Zadde

Zadde by Yiga Joshua: Where Memory, Play and Sustainability Intertwine

Produced by Vodo Arts Society, Yiga Joshua’s Zadde was no ordinary exhibition – it was a journey through Uganda’s ecological memory, drawing over 2,000 visitors in February 2023 into its immersive world. The experience unfolded through four distinct yet interconnected realms, each revealing layers of childhood, sustainability and cultural continuity.

At the exhibition’s living heart stood the wilting banana plantation, its daily decay performing the very lessons Yiga sought to teach. As leaves browned and stems sagged, visitors witnessed nature’s cycles firsthand while artists harvested still-usable fibers – demonstrating how nothing in nature goes to waste. Children traced the plants’ transformation with curious fingers, learning that endings birth new beginnings.

The journey continued into the Cave of Dolls, where a number of Byayi banana fiber dolls pasted on colorful backdrops. This Instagram-perfect photobooth became more than a selfie spot – each doll, none like the other represented generations of Ugandan children who grew up cradling these sustainable toys. Visitors lingered here, some recognizing doll designs from their own childhoods, others marveling at how simple organic materials could spark such joy.
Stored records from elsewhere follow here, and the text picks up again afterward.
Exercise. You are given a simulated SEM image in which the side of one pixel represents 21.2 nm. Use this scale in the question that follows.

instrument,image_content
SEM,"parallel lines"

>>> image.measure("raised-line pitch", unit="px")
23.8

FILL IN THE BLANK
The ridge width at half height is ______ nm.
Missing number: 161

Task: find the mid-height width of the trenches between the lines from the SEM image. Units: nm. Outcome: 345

Yiga’s paintings provided a contemplative balance to the exhibition’s immersive installations. Their textured surfaces echoed the banana fiber works, creating visual continuity across different media. The figurative works captured universal human experiences – their familiar compositions inviting viewers to project their own memories and interpretations. These quiet moments on canvas became conversation starters, with visitors often recognizing fragments of their own lives in Yiga’s brushstrokes. The paintings’ ability to spark dialogue between strangers testified to their emotional resonance, revealing Yiga’s skill at distilling shared human experiences into visual form.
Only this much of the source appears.